Russian aviation company Aeroflot started flying the Tallinn-Moscow route after a gap of 16 years on Sunday; Tallinn Airport hopes to increase the number of passengers traveling between the two capitals to 100,000 a year, reports Public Broadcasting. Estonian Air and UTair also fly on the Tallinn-Moscow route. Tallinn Airport board member Erik Sakkov said that Aeroflot won’t take away passengers from existing flights but should increase the market so that next year there would be more than 100,000 passengers on the route. Sakkov said that the Aeroflot flight is not meant just to bring Russian tourists to Estonia, but could offer Finnair competition regarding Asian flights, and Areolflot’s network also reaches Africa and North America. Tallinn Airport has a third more flights this winter than last year and hopes to handle 2.2 million passengers this year.
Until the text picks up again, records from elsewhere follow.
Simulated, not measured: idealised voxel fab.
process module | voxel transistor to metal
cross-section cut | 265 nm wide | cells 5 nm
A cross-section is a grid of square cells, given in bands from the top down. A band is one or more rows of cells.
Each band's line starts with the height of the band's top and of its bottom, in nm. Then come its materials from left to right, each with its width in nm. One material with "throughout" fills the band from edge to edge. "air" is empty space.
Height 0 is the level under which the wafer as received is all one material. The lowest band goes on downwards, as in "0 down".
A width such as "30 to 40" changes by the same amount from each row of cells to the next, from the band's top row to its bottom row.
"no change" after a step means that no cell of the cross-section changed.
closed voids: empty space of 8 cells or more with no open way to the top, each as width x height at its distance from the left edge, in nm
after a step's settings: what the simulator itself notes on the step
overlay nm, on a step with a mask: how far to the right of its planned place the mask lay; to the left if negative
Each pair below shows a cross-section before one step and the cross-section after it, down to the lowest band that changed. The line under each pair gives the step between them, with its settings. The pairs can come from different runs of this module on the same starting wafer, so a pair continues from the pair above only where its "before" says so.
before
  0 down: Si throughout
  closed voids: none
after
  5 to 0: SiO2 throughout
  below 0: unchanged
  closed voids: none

On Oct. 26 at the Helsinki Book Fair Estonian Foreign Minister Urmas Paet participated in a discussion on opportunities for small countries to influence developments in the European Union and the world in general, reports LETA. Paet participated in the discussion together with Finnish Minister for European Affairs and Foreign Trade Alexander Stubb, President of the Bank of Finland Erkki Liikanen, and Estonian Ambassador to the European Union Matti Maasikas. Foreign Minister Paet stated that in today’s world it no longer makes a difference whether a country is large or small; what matters is whether countries know how to and wish to cooperate with one another. “For example, looking at Europe’s future, the most important thing is the European Union knowing how to be unified in making and implementing decisions. Cooperation is vital if the European Union wants to realize its advantages for economic growth and development and continue to be the greatest economic space in the world,” Paet noted.
A meeting of the Estonian Nature Foundation (ENF) and representatives of Nord Stream took place in Tallinn on Monday in connection with the intention of the latter to build more gas pipelines through the Baltic Sea, reports Postimees Online. At the meeting, Nord Stream could not answer several important questions about the effects of the existing and planned gas pipelines on the environment of the Baltic Sea, ENF said. “The state of the Baltic Sea is critical and additional endangering of it is not acceptable,” ENF sea environment and nature protection expert Alex Lotman said. He added that Nord Stream has not been able to show, despite the environmental studies conducted so far, how much pollution and dangerous chemicals are really released into the Baltic Sea from the sediment at the bottom of the sea. ENF is of the position that building new gas pipelines contradicts the need to curb global climate problems, for which consumption of fossil fuels has to be reduced, it believes.
Estonia’s national opera house will celebrate its 100th jubilee in 2013, says the Tallinn Tourism Board. To mark the upcoming centenary, local confectionery maker Kalev presented the opera with a miniature model of the 20th century opera building, made of marzipan. Opera, ballet and concert visitors can admire the miniature opera house model in the theater’s foyer. The occasion also marks a three year sponsorship deal.